Professor Doug Jones AO will participate in a panel discussion in a webinar “Roundtable on Managing Expert Witnesses: Hot-Tubbing Included!” as part of ‘ADR Online: AIAC Webinar series’ on Thursday, 18 June 2020 at 7pm MYT (GMT+8).
During this roundtable session, the panel will consider the issues below in their role as Presiding Arbitrator, Co-Arbitrators, Counsel, and Expert Witness and debate what the industry considers to be the foremost method for expert witness examinations in arbitration.
- Professor Doug Jones AO, Atkin Chambers
- Professor Janet Walker, Int-Arb Arbitrators
- Rajendra Navaratnam, Azman Davidson & Co
- Katie Chung, Norton Rose Fullbright (Asia) LLP
- Premjit Dass, Ankura
Background to the event:
From the courts of Australia came a new technique of examining expert witnesses called “Hot-Tubbing.” This technique has not only found a place in the courts but also has been widely adopted in arbitrations. While Hot-Tubbing has been oft considered, it is not the only way in which experts can be managed throughout the proceedings. Long before the emergence of Hot-Tubbing, tribunals implemented expert case management meetings as well as joint expert reports, which have arguably become a pivotal method for the conduct of effective arbitral proceedings. The apparent advantages of these methods of managing the experts, besides saving time, is that any disagreement between the experts becomes inherently obvious and they can discuss and challenge each other’s views on the spot.

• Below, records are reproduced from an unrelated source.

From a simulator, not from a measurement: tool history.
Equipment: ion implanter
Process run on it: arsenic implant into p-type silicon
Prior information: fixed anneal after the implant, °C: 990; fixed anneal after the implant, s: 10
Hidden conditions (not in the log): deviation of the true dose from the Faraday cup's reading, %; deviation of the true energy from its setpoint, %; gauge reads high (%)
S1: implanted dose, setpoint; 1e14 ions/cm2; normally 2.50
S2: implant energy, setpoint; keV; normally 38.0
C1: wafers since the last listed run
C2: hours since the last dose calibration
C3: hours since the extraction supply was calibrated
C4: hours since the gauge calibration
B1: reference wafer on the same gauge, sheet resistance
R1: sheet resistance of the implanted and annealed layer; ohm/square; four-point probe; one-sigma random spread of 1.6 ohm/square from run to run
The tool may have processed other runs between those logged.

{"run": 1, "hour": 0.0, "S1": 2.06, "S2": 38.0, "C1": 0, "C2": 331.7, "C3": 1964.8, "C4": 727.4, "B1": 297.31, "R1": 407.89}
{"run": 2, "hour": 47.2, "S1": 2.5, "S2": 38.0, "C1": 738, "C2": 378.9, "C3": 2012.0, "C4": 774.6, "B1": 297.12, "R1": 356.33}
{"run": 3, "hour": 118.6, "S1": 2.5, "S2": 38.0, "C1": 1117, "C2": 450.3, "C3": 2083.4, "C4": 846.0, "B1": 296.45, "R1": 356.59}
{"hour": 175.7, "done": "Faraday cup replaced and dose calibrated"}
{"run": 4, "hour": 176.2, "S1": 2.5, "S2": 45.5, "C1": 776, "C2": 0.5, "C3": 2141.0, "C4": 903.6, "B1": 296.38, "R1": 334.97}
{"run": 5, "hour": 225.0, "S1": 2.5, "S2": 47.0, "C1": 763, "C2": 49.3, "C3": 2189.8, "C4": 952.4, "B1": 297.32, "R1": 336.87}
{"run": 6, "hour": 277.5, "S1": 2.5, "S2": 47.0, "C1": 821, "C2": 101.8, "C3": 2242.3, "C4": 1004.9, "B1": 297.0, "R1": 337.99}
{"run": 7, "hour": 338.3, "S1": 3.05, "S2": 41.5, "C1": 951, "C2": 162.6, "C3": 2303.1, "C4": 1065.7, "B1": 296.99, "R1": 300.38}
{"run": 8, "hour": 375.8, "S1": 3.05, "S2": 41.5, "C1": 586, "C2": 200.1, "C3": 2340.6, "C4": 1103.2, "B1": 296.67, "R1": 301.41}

This exchange can provide more clarity to the complex technical issues and make it easier to understand for a tribunal that does not have in-depth technical expertise. Although these added benefits make the expert testimony more concise, some disadvantages are that parties are not in control of the process, which can detract from their presentation of the case. To some, being able to present a story with the expert or put the other side’s expert through rigorous cross-examination is of utmost importance. When Hot-Tubbing, for example, the arbitrators control the questions and therefore, the flow of the evidence provided. In weighing the costs and benefits of managing experts, what is more important, saving time and providing clarity or allowing the parties the opportunity to present their case as they so choose?